Concepts
Concepts
Section titled “Concepts”Tandem coordinates project work through plain files and explicit lifecycle states.
Workspace
Section titled “Workspace”A Tandem workspace stores coordination data in .tandem/ inside a repository. Active work lives in .tandem/board/, completed work lives in .tandem/logs/, and per-actor .tandem/events/<actor_id>.jsonl logs record a lightweight audit trail while legacy .tandem/events.jsonl remains readable during transition.
Work documents
Section titled “Work documents”Each active task or decision is a Markdown document with YAML frontmatter. Markdown stays readable in any editor while Tandem tools provide structured views and safe mutations.
An epic is a convention on a normal task, not a separate protocol object. Mark a grouping task with type: task and kind: epic, then create child tasks with parentId pointing at the epic. Use references for loose related context such as decisions, sibling tasks, or completed logs.
Epics complete through the normal task completion/archive flow after their children are done, canceled, or intentionally superseded. Do not create type: epic, ADR-style epic records, or a special done state.
Decisions
Section titled “Decisions”Decision documents are durable project, product, or architecture records. They are ADR-compatible by convention: keep type: decision, use optional record metadata such as status, date, deciders, supersedes, and supersededBy, and put ADR sections like Status, Context, Decision, Consequences, and Supersession in the Markdown body. Do not create a separate ADR type or decision workflow state.

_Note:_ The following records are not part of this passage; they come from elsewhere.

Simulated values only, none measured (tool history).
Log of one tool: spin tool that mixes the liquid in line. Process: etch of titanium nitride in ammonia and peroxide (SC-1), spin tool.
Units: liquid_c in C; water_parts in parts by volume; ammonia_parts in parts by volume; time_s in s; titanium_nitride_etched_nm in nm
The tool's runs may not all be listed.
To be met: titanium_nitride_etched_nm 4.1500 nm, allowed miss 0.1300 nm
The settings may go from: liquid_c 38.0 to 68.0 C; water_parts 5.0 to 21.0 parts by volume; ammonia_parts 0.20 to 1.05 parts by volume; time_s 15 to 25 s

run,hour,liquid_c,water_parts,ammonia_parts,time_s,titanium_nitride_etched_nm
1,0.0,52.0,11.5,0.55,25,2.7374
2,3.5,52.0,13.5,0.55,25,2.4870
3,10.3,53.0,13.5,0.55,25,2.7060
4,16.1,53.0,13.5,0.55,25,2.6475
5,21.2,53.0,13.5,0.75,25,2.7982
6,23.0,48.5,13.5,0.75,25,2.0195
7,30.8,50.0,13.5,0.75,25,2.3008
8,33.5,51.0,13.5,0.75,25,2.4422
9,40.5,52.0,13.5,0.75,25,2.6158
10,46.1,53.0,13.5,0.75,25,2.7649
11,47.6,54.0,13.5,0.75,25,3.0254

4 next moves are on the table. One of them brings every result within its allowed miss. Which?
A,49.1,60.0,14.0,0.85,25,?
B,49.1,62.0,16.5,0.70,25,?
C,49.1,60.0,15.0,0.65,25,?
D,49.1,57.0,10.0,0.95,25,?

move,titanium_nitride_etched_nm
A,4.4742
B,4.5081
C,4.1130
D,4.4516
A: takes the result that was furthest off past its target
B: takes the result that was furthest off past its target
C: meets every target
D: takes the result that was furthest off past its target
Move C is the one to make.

Task workflow uses state values. The default active states are todo, in-progress, and validation. Completion archives a task into logs instead of moving it to a permanent done column.
Accord
Section titled “Accord”An accord is the explicit work agreement for a task. Its statuses include ready, claimed, delivered, accepted, rework, failed, and blocked.
Validation and review
Section titled “Validation and review”Tandem keeps human workflow state, accord status, and validation/review metadata separate so agents can deliver work without pretending human review has happened.
Completed logs are first-class project history. They preserve the task body, completion summary, validation notes, and relevant metadata for future search and audit.